5. Uganda - Tuesday 6th October

I was very excited today because we were going to help out in classes in the primary school. I can't believe that I have been given this chance to visit and assist in a school in Africa.
The boarding school pupils, whose dormitories are right beside ours, got ready very early and I was talking to a girl who was ironing a shirt on a towel in a step, using an iron that had coal embers inside it. She was ironing it for her teacher! The pupils have a very small space to themselves; just a bunk bed in a crowded dormitory with a padlocked box on it, and they wear the key on a string around their neck. Nevertheless they take very good care of their hygiene and appearance, and stood outside their dormitories polishing their shoes and combing their hair. 
First of all we joined in "morning exercise" down in the field, where the pupils played games before their first classes. We were all ready at 7 a.m. as we had been told but time is a bit more relaxed around here and the exercise didn't get started until a good half hour later. The pupils absolutely love having their pictures taken, but what they like even more is looking at the photos on the screen afterwards, which sends them into fits of laughter! 
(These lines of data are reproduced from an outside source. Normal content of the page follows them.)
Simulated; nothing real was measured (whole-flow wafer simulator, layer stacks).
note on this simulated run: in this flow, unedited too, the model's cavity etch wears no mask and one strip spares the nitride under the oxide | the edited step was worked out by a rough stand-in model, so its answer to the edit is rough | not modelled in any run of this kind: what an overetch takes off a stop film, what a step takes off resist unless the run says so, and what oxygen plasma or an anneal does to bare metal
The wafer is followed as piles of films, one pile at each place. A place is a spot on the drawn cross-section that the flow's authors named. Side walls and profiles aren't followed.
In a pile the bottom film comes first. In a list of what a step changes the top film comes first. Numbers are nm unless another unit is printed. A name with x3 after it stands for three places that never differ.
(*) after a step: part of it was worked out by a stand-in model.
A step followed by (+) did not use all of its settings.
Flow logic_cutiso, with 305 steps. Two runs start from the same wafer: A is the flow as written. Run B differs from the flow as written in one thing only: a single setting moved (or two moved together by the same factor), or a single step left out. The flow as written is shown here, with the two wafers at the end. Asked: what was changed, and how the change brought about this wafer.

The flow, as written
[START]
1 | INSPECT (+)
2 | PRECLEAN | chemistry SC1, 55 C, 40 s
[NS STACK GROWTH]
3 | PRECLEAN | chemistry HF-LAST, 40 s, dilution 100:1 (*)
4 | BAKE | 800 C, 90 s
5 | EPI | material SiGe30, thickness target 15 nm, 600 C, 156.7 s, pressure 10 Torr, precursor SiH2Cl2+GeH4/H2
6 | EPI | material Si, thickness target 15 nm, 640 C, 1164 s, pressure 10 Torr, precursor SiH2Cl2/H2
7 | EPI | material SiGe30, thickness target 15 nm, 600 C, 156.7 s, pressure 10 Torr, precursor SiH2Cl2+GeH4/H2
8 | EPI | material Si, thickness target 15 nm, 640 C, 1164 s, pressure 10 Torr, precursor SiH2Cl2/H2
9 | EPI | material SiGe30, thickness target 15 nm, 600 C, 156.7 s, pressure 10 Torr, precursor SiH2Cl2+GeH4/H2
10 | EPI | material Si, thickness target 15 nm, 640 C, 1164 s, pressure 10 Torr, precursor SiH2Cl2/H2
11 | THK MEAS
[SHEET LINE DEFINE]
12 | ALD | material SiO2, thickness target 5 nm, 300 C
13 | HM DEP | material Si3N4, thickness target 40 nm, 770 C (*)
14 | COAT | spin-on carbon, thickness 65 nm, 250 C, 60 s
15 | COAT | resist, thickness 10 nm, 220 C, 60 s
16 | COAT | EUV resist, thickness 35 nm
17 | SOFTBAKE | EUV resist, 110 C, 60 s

Then it was off to the classrooms! I have been looking forward to this for so long! The pupils were allocated to classes "two by two" from nursery to primary 4, and my job was to go around the classes to make sure that all was well. I tried to slip unobtrusively into the classrooms but invariably got a big welcome anyway! Our pupils had all been issued with red pens and were doing a grand job of helping pupils and marking jotters. It was great but so hot in the classrooms. In the afternoon I ended up in a Primary 2 class who were writing down their Maths homework. I thought that it was quite advanced for Primary 2 - they were doing fractions - but I've no idea how that compares with Scottish pupils of the same age. The pupils were lovely and I was invited to go back tomorrow to mark the homework.
Next job - moving bricks! We stood in two lines passing bricks one to the other to clear a space for the workmen to work on the new Church that is being built. It was dark by the time we finished - the sun sets really quickly here near the Equator, it just seems to drop down the sky.